Why Should I Use POD?
This question can be interpreted in two different ways. If it means ‘Why should I document my code?’ then an answer is beyond the scope of this column. Please go and read a standard text on software engineering! If, on the other hand, it means ‘Why should I use POD instead of <insert name of favourite word processor here>?’ then there are a number of good reasons.
Firstly, as I said above, POD tries to make it as easy as possible for programmers to document their code. One of the ways that it does this is to allow you to embed your documentation within your code. You can intermix Perl code and POD in the same file. You can do this because the Perl interpreter understands POD and therefore knows which bits of the file to ignore. We’ll discuss POD syntax in detail soon, but basically, if the Perl interpreter sees a line starting with an equals sign (‘=’) it will ignore that line and all following lines until it finds one that begins with ‘=cut’, at which point it will start processing the code again.
The second good reason for using POD rather than any other method is the number of tools that exist for processing POD and turning it into all sorts of other formats. As a standard part of the Perl distribution, you get
pod2man which turn your POD into plain text, HTML and Unix man pages respectively. At the other end of the spectrum you can get filters that will turn your POD into industrial strength XML DTDs like DocBook. In fact some of the most respected Perl books were written in POD. The Perl Cookbook is one example. This column is also written in POD and then passed through pod2html before being sent to the editor.
What does POD look like?
POD was intended to be as simple as possible to use. You can learn the entire syntax in about fifteen minutes. There are three kinds of paragraph in a POD file. Paragraphs must be separated by a completely blank line.
- Text Paragraphs
These will make up the majority of most POD files. This is a plain text paragraph that a POD formatter is allowed to reformat to its own specifications – possibly changing line lengths or justification.
- Verbatim Paragraphs
These are text paragraphs that need to be formatted precisely to the author’s specifications. A POD formatter is not allowed to change any of the formatting. A verbatim paragraph is created by putting at least one space at the start of each line.
- Command Paragraphs
A command paragraph instructs a POD foramtter to handle subsequent text in a certain specialised way. Each POD command starts with an equals sign which is followed immediately by a command word and optionally some text. Here is a complete list of POD commands.
Indicates the start of a sequence of POD in a file that goes though to the next =cut line. Formatters will start to process text at this point. The Perl interpreter will ignore text until the =cut line. Most formatters will also take any other recognised POD command as the start of a POD sequence.
Indicates the end of a sequence of POD in a file. Formatters will ignore text until the next POD command. The Perl interpreter will start to process text again.
- =head1 header text
=head2 header text
Introduces a first or second level header. The text following the tag is formatted appropriately for the requested kind of header.
- =over n
Introduces a list where n is the depth of the indent from the surrounding text. List items are denoted with the =item tag. The list is closed with a =back tag.
- =item text
Introduces a list item where text is used to denote the type of list item. Often an asterisk is used for an unordered list and a number is used for an ordered list. An =item tag hould only appear between a pair of =over/=back tags.

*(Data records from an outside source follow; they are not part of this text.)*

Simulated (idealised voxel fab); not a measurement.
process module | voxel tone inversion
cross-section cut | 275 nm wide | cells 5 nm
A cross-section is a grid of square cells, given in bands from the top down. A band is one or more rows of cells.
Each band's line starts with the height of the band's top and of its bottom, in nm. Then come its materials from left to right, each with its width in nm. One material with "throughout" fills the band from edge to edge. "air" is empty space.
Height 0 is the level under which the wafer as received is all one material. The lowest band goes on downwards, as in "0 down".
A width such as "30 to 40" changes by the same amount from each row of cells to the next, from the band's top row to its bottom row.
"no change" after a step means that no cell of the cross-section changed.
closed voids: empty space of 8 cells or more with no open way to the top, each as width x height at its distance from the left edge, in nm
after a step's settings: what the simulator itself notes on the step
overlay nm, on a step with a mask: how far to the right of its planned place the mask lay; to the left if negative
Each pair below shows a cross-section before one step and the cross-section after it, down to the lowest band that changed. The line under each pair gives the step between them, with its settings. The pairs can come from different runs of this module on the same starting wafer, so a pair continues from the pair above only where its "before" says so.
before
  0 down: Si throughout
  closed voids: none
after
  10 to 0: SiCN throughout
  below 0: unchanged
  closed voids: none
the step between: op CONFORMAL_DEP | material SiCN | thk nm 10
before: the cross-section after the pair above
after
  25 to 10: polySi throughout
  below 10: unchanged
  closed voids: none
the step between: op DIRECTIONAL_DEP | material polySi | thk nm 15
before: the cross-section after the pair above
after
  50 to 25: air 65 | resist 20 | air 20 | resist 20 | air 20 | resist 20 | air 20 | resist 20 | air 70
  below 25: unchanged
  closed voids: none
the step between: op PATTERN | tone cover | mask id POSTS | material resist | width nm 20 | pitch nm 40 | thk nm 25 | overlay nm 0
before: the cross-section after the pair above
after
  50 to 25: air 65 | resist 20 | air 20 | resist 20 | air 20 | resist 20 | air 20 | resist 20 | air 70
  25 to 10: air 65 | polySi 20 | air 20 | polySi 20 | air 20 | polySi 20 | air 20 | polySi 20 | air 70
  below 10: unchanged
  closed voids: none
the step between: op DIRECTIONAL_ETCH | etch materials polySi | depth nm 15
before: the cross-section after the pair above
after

Closes the innermost list and moves the margin back the number of characters given on the =over tag that started the list.
- =for format
These tags can be used to set aside a piece of text as only being used by one particular formatter. For example if you have some markup that should only be seen if the file is being processed by an HTML formatter, then you can put either
=for html <!-- some sort of clever HTML here -->
=begin html <!-- some sort of clever HTML here --> =end html
in your file. The difference between the =for and =begin/=end is that =for will only apply to the next paragraph, whereas =begin will effect all paragraphs until the =end is found.
And that’s all the command paragraphs there are. The only other complication to get to grips with are the list of interior sequences that can be used within any paragraph. Here is the complete list of these sequences.
- I<text> italic text
- B<text> bold text
- S<text> text contains non-breaking spaces
- C<code> literal code
- L<name> a link (cross reference) to name
- L<name> man page
- L<name/ident> item in man page
- L<name/”sec”> section in another man page
- L<“sec”> section in this man page (the quotes are optional)
- L</”sec”> as above
- F<file> filename
- X<index> index entry
- Z<> zero-width character
- E<escape> named character
- E<lt> literal <
- E<gt> literal >
- E<n> character number n (probably an ASCII number)
- E<html> a non-numeric HTML entity, e.g. E<copy>
And that’s really all you need to know about the syntax of POD. Simple isn’t it?
Automated POD with h2xs
One of the utilities that comes with with Perl is something called h2xs. It was originally devised as a way to simplify the creation of Perl modules that are interfaces to libraries written in C (it takes C header files and creates XS files which form the glue layer between the Perl module and the C library – hence the name h2xs) but it has become a very useful to create any kind of Perl module as one of the things it does is generate a stub module file. This is easier to explain with an example. Suppose you wanted to write a module called MyModule.pm (possibly not the best name if you wanted to share it with anyone else but, hey, it’s only an example). Change to a directory where you want to work on the new module and at the command line type
h2xs -X -n MyModule
I’ll quickly explain those command line options. -X prevents the command from generating any of the clever XS stuff, effectively saying ‘This will be a plain Perl module’, and -n allows you to give a name to your module.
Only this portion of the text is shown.